BOM: bug squashing and new versions during last three months

As announced in my previous DTPOM article the month of May should be a bug squashing month. As everything worked well, I used last three months to decrease the bug count in Debian packages. Unfortunately I don’t remeber everything, so this list might be incomplete:

  • Due to the help of T, who pointed me to a patch which was sent to the fpdns-user emaillist, bug 680077 disappeared.
  • All meep-* packages had a problem with include files installed in the wrong directory. So development of own programs was a bit difficult. This resulted in

    All bugs have been closed in Sid, but the release team doesn’t want to put it to stable!?

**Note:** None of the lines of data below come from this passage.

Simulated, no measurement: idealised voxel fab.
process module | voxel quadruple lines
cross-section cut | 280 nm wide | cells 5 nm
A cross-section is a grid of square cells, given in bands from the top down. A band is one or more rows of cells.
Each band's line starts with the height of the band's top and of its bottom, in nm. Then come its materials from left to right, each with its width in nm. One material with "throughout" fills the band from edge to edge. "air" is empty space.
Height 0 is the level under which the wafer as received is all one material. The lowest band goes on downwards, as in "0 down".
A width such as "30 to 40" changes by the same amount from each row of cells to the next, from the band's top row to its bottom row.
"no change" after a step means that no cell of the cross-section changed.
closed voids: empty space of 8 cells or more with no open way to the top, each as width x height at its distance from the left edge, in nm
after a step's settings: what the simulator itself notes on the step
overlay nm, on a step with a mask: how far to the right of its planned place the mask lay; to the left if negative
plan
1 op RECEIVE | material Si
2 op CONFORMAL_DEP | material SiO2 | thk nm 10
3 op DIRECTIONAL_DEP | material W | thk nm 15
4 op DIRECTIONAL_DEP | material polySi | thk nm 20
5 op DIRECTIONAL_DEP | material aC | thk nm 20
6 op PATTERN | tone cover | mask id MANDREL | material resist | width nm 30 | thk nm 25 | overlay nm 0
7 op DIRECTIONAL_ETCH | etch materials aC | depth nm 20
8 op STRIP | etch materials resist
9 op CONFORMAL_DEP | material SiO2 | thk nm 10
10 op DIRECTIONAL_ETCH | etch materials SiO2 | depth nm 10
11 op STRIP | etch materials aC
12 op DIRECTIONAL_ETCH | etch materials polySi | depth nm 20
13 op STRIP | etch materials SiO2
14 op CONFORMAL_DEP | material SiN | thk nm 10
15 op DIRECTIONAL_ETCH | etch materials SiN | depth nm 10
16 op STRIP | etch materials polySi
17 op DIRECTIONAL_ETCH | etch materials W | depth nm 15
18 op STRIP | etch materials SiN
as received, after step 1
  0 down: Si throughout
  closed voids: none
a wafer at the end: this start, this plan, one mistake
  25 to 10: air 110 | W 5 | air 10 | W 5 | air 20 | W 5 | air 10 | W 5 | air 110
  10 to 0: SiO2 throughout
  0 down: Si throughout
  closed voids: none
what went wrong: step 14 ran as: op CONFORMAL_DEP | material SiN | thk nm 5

  • Package setserial had some open bugs. Most of them resulted from a strange concept of initializing the serial port and could be closed with just some explanations:
  • With the next upload of greylistd to experimental two bugs could be closed:
  • Two uploads of package uucp closed a few ‘simple’ and one RC bug:

Further I created packages for some new software versions:

  • all packages of the mgltools got a new version (1.5.7~rc1~cvs.20130519-1)
    autodocktools, mgltools-bhtree, mgltools-cadd, mgltools-dejavu, mgltools-geomutils, mgltools-gle, mgltools-mglutil, mgltools-molkit, mgltools-networkeditor, mgltools-opengltk, mgltools-pmv, mgltools-pyautodock, mgltools-pybabel, mgltools-pyglf, mgltools-scenario2, mgltools-sff, mgltools-support, mgltools-symserv, mgltools-utpackages, mgltools-viewerframework, mgltools-vision, mgltools-visionlibraries, mgltools-volume, mgltools-webservices

  • autodocksuite is now available in version 4.2.5.1-3
  • saint is now available in version 2.3.4+dfsg-2
  • I uploaded version 1.5.3-1 of python-cogent, but meanwhile even version 1.5.3-2 is available
  • gcal got an update to version 3.6.3-2
  • epigrass got an update to version 2.2.2-2, unfortunately in that version it depends on python-sqlsoup, which is still in the NEW-queue. Thus this package got an RC bug …

From my point of view 17 closed bugs and 29 updated packages within three months are a pretty good result.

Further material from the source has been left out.